Not only was almost no one watching for a Savior, hardly anyone would have believed that something so important as his birth would happen in a place like Bethlehem. Sure, we hear the reading from Micah, “As for you Bethlehem of Ephrathah,” and right away we know what the prophet is talking about. But not back then. Calling Bethlehem a city is a bit like calling Bel Air a metropolis. Nothing happened in Bethlehem; nothing had happened there for over a thousand years. If there was a bright center to the Roman Empire’s universe, Bethlehem was the planet furthest away. Even Jerusalem, the closest “big city,” was a backwater town by Roman standards. Appointing governors to Palestine was one way for the Roman emperor to rid himself of troublesome or incompetent aristocrats. The Jews weren’t the only ones who disliked Pontius Pilate.

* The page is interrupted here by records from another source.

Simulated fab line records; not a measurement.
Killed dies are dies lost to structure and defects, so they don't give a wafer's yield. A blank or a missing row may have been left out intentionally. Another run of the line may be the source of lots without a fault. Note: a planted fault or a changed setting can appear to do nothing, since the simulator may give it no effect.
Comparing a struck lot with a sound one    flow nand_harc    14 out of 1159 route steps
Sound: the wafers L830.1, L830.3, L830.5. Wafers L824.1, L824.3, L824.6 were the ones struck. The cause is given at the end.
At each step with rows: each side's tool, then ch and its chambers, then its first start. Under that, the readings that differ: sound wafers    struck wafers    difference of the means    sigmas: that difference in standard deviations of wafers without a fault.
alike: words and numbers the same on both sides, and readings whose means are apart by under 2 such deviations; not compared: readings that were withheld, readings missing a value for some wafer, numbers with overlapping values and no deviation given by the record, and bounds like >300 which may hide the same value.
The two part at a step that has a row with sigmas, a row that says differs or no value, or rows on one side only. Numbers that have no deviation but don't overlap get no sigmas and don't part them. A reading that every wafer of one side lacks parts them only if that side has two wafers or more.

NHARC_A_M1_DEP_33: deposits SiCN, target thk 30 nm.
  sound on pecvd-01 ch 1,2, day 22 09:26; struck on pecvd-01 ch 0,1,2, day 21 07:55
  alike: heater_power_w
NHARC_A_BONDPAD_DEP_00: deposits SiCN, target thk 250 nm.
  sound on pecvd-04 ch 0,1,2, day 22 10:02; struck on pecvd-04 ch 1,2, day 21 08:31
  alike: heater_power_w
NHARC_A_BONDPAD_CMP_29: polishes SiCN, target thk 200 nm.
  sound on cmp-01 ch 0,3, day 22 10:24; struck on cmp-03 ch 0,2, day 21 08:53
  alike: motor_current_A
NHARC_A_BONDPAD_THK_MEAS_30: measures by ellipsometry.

The story of Jesus’ birth, especially to those of us who have known it all our lives, can seem so normal. Of course Jesus was born in Bethlehem. Where else would he go? Why wouldn’t there be room to stay in town no one ever visited? Where else would his mother put him except a manger? Whom are the angels supposed to tell if not the shepherds? The more we hear this story, the more it starts to sound like something that does belong on a Hallmark card. Sadly, the more “natural” the Christmas story seems, the more desensitized we become to the shocking story that the Lord of the universe took on human form as a baby born in almost total obscurity in a place virtually no one had heard of and found himself plunked down in a cow’s food dish because even the ridiculously unimportant people of Bethlehem couldn’t find room to shelter his mother in anything like human quarters. In the place of this scandal we drop our sentimental baggage of Charles Dickens, The Nutcracker, Currier and Ives, and Christmas crooners. It’s almost like we’re afraid to believe in something this strange and troubling, so instead we try to fit it in with much more manageable things like Christmas magic and the season of giving. Ironically the only scandals today are the Grinches who want to wish us “Happy Holidays” instead of “Merry Christmas,” the Scrooges who proudly wear their bah-humbug disbelief on their sleeves instead of covering it over in Thomas Kinkade pastels, and the preachers who dare to mention the cross in a Christmas Eve service when everyone just wants to hear about the baby. We’d like our Christmas to run on autopilot, please.
Our world today isn’t all that different from the world Jesus entered two thousand years ago. Most of us still live day to day; most of us still don’t know what to expect or hope for this Christmas. Most of us do not want Christmas to be interrupted by anything or anyone. If someone told us something important, something grand, mysterious, and wonderful was about to happen, something that would shake the very foundations of our world, we’d turn our attention toward someplace like Washington D.C., New York City, or Beijing. But Christ was born in Bethlehem, away from the centers of commerce and power, on the outskirts of the margins of society. And Christ’s flesh continues to appear in unknown and unexpected places. Places less like Rome, and more like Forest Hill.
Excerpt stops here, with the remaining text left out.